Nebula is a large scale workflow build system. It can be used to generate libraries of workflow. For example, if you need to run Galaxy on 1000 different samples, Nebula lets you generate and track the workflow requests, create docker instances of Galaxy and manage the jobs.
Example Script:
from nebula.docstore import FileDocStore
from nebula.docstore.util import sync_doc_dir
from nebula.service import GalaxyService
from nebula.galaxy import GalaxyWorkflow
from nebula.target import Target
Create a connection to a doc store
doc = FileDocStore(file_path="/path/to/my/docstore")
Copy files in a directory into the doc store (note, these files will need associated .json files to describe metadata, such as the uuid)
sync_doc_dir("/my/data/file/dir", doc)
Load the Workflow
workflow = GalaxyWorkflow(ga_file="examples/simple_galaxy/SimpleWorkflow.ga")
Create a workflow task from the target data loaded into the docstore
input_file_1 = Target(uuid="c39ded10-6073-11e4-9803-0800200c9a66")
input_file_2 = Target(uuid="26fd12a2-9096-4af2-a989-9e2f1cb692fe")
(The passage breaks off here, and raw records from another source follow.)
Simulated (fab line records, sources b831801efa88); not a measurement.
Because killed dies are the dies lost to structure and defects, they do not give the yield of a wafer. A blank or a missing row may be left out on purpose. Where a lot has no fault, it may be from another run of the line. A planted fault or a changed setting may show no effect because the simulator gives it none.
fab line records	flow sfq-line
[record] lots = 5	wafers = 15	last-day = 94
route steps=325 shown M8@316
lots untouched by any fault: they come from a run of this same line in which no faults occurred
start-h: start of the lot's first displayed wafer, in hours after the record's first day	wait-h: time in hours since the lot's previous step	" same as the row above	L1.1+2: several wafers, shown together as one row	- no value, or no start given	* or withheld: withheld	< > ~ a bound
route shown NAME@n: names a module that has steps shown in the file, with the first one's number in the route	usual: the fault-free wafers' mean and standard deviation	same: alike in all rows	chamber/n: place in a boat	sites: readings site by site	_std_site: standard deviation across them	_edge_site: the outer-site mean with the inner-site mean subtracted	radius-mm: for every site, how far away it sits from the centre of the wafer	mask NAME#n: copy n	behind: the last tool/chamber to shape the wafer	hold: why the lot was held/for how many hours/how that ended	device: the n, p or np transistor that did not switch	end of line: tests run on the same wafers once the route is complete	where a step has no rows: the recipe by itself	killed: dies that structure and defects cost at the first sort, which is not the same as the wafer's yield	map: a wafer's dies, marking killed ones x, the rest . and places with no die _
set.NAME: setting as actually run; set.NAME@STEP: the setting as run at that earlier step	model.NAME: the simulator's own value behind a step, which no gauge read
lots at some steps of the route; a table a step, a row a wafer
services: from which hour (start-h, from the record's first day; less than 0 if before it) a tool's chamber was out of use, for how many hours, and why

task = nebula.tasks.GalaxyWorkflowTask("workflow_test",
workflow,
inputs={
'input_file_1' : input_file_1,
'input_file_2' : input_file_2
},
"parameters" : {
"tail_select" : {
"lineNum" : 3
}
}
)
To create a service to take care of the task
service = GalaxyService(
docstore=doc,
galaxy="bgruening/galaxy-stable:dev",
tool_data=os.path.abspath("tool_data"),
tool_dir=os.path.abspath("tools"),
smp=[
["MuSE", 8],
["pindel", 8],
["muTect", 8],
["delly", 4],
["gatk_bqsr", 12],
["gatk_indel", 12],
["bwa_mem", 12],
["broad_variant_pipline", 28]
]
)